Full configuration reference
| Variable | Default | Description |
|---|---|---|
watchdog_enabled |
false |
Master enable/disable toggle |
watchdog_module |
(none) | Kernel module to load (softdog, iTCO_wdt, ipmi_watchdog, …) |
watchdog_module_options |
{} |
Extra modprobe key/value options (see below) |
watchdog_device |
/dev/watchdog |
Watchdog device path |
watchdog_timeout |
60 |
Seconds before reboot if daemon stops petting |
watchdog_interval |
10 |
Seconds between keep-alive pats |
watchdog_max_load |
24.0 |
1-minute load average ceiling; breach triggers reboot |
watchdog_min_memory |
1 |
Minimum free memory in pages (1 page ≈ 4 KB) |
Kernel Modules
softdog — software watchdog (default)
Available on every x86 system without special hardware. Uses a kernel timer instead of a dedicated hardware circuit. Sufficient for most HA deployments.
watchdog_module: softdog
Useful softdog module options (set via watchdog_module_options):
| Option | Default | Description |
|---|---|---|
soft_margin |
60 |
Watchdog timeout in seconds (match watchdog_timeout) |
soft_noboot |
0 |
Set to 1 to log instead of reboot (testing only) |
nowayout |
0 |
Set to 1 to prevent daemon from closing device cleanly |
Example — extend timeout and prevent clean close:
watchdog_module: softdog
watchdog_module_options:
soft_margin: "120"
nowayout: "1"
watchdog_timeout: 120
watchdog_interval: 30
Warning:
nowayout=1meanssystemctl stop watchdogwill NOT prevent a reboot. The only way to stop the countdown is to reboot. Usenowayout=0during initial setup and testing.

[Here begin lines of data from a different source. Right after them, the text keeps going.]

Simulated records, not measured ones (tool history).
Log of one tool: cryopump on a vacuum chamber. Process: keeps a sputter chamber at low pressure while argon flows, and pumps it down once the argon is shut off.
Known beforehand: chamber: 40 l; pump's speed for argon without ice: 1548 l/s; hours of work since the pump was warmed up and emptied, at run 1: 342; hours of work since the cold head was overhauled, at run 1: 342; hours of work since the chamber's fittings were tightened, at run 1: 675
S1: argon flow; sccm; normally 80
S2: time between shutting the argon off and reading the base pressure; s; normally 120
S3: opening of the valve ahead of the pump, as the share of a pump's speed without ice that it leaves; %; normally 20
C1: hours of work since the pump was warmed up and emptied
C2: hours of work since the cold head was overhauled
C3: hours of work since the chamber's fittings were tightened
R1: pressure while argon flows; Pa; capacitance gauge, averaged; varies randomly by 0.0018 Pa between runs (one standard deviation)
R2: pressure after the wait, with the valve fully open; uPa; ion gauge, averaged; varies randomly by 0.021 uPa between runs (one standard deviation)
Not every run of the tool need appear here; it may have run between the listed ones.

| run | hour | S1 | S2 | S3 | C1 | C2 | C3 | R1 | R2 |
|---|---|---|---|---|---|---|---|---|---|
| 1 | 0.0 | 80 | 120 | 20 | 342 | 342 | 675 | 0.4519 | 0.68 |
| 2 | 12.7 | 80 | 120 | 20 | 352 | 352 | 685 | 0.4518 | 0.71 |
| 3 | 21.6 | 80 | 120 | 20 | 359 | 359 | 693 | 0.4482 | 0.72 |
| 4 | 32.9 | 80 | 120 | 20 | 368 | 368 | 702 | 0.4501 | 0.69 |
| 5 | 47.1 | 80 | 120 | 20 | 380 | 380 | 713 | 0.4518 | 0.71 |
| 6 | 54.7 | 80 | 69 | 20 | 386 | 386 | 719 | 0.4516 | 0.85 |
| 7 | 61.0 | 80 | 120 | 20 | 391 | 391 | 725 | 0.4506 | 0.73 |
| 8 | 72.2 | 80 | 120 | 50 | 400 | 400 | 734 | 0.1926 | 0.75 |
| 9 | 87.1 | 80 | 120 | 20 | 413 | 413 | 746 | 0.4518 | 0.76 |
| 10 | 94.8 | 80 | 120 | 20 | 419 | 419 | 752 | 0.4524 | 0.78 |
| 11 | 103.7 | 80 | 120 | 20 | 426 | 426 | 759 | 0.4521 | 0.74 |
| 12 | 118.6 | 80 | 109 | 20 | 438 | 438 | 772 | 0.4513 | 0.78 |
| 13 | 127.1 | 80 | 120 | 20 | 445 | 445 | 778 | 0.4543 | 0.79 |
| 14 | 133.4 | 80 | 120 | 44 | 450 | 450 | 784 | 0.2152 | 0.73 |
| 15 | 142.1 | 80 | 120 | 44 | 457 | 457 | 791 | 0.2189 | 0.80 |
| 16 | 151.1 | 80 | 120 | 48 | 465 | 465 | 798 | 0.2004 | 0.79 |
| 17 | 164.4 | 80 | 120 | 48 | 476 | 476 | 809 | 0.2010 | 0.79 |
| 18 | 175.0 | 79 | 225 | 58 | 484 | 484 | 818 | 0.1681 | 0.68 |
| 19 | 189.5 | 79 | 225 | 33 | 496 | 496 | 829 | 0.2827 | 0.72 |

iTCO_wdt — Intel TCO hardware watchdog
Present on most Intel server chipsets (ICH/PCH series). Backed by dedicated hardware circuits on the motherboard — survives a kernel panic that would stop softdog.
watchdog_module: iTCO_wdt
Common options:
| Option | Default | Description |
|---|---|---|
heartbeat |
-1 (auto) |
Watchdog timeout in seconds |
nowayout |
0 |
Prevent clean close |
Verify the module is available:
modinfo iTCO_wdt
If your system uses SMBus access instead of I/O port (some newer chipsets):
watchdog_module_options:
turn_SMI_watchdog_clear_off: "1"
ipmi_watchdog — IPMI BMC watchdog
Uses the server’s BMC (Baseboard Management Controller) to implement the watchdog. Requires
an IPMI-capable server and the ipmi_si driver. Survives complete OS crashes.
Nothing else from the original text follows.